Mini Review ARTICLE
Black Hole Mass Estimation in Type 1 AGN: Hβ vs. Mg II Lines and the Role of Balmer Continuum
- 1Astronomical Observatory, Belgrade, Serbia
- 2Department of Astronomy, Faculty of Mathematics, University of Belgrade, Belgrade, Serbia
Here we investigate the Hβ and Mg II spectral line parameters used for the black hole mass (MBH) estimation for a sample of Type 1 Active Galactic Nuclei (AGN) spectra selected from the Sloan Digital Sky Survey (SDSS) database. We have analyzed and compared the virialization of the Hβ and Mg II emission lines, and found that the Hβ line is more confident virial estimator than Mg II. We have investigated the influence of the Balmer continuum emission to the MBH estimation from the UV parameters, and found that the Balmer continuum emission can contribute to the overestimation of the MBH on average for ~5% (up to 10%).

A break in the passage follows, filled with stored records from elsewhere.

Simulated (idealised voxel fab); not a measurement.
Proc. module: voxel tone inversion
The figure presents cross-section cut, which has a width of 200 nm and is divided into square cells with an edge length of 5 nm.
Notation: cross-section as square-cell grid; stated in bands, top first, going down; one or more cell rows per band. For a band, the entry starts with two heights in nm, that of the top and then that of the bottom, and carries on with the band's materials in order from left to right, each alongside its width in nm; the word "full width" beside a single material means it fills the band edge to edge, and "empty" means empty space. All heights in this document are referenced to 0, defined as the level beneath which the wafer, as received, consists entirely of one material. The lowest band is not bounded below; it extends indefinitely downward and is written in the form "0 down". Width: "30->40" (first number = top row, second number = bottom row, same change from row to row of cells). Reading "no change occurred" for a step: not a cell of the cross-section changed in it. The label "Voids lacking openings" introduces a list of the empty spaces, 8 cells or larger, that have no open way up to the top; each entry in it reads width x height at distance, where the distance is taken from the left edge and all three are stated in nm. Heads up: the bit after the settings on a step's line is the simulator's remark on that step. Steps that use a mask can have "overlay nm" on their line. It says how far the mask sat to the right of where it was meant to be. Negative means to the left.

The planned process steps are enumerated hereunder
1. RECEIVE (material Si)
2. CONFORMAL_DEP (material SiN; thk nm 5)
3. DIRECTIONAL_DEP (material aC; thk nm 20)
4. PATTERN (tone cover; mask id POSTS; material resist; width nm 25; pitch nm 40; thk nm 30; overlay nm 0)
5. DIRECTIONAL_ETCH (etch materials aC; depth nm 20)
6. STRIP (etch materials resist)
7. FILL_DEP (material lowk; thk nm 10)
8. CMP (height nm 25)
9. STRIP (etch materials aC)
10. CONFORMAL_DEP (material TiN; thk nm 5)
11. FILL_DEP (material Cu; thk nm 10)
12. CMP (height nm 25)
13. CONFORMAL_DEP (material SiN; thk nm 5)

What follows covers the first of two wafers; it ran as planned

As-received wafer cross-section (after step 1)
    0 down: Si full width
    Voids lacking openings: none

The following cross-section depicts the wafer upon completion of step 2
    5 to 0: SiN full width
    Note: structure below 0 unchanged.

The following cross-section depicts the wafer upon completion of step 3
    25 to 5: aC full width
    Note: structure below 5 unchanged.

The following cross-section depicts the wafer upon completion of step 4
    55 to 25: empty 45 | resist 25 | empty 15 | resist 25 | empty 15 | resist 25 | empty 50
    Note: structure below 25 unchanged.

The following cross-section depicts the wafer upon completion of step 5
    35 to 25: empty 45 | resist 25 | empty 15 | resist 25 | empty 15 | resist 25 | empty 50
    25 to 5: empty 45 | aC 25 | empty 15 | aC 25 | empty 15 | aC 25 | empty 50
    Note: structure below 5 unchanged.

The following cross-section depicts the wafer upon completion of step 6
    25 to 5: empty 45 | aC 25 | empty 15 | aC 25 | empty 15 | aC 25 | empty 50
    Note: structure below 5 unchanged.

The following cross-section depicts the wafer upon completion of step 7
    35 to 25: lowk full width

Several methods are used to estimate central black hole (BH) mass MBH in galaxies (for review see e.g., Marziani and Sulentic, 2012; Shen, 2013; Ilić and Popović, 2014; Peterson, 2014). For Type 1 AGN, the most appropriate methods for the MBH estimation are those using the strong broad emission lines (BELs), as the most prominent features in their spectra. The virial methods (see Peterson et al., 2004; Vestergaard and Peterson, 2006) are based on the assumption that the Broad Line Region (BLR) gas is bounded to the central BH (see Gaskell, 2009) and the main broadening mechanism of the BELs is the Keplerian motion around the supermassive BH, so the full width at half maximum (FWHM) of BELs indicates the velocity of the emitting gas. We should note that in principle the line dispersion much better represents this motion (Peterson et al., 2004; Collin et al., 2006), however in order to find the line dispersion one should assume some type of line profile (that may be very complex), therefore the FWHM is often used instead of the line dispersion.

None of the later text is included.